I suggest that there are hundreds of thousands, millions of us — believers in society’s ability to change and believers in each of us having the power to affect that change. However, there are forces in this country acting to make it difficult for many of those believers — voters, all — to exercise their power.
It feels as though we as a society, we as an aggregation of tenuously united states, are waging war against ourselves, against our common better interests.
Mr Lewis continues: It is disappointing that many of Dr. King’s battles remain to be won, that we have not yet laid down the burden of racism, the burden of discrimination, that there is too much violence. It is disappointing that the Congress is walking away from the poor and disenfranchised.
Three years later, little has changed; if anything, the burdens of racism, discrimination, violence, disenfranchisement have become heavier. The repercussions of shrinking opportunities will long reverberate throughout America.
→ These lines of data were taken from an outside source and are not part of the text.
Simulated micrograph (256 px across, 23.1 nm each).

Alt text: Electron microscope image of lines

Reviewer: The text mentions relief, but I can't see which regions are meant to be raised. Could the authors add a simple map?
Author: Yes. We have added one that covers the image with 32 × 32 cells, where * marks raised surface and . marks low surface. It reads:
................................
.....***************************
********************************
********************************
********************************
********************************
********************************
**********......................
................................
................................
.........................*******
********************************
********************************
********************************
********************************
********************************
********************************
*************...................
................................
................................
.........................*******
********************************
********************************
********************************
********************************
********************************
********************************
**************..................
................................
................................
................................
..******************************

We look to God for guidance, we look to God for strength. And we must look to one another for encouragement, for inspiration.
The Psalmist writes, “You, God, open Your hand and satisfy every living thing.” (Ps 115) Dear God, open Your hand. And open our eyes and open our hearts.
Open our eyes that we may see beyond ourselves. Open our hearts that we may generously create the community we would like to become, a community in which we are free to express our individuality and enjoy the fruits of our labor even as we serve our common good. These things are not incompatible with each other.
Every morning in Jewish prayer, we thank God for having given us the brains to figure things out. We must give ourselves the courage and determination to use that God-given knowledge, wisdom and understanding to be the power that effects and affects change.
Dr. King’s battles — America’s battles — remain to be won.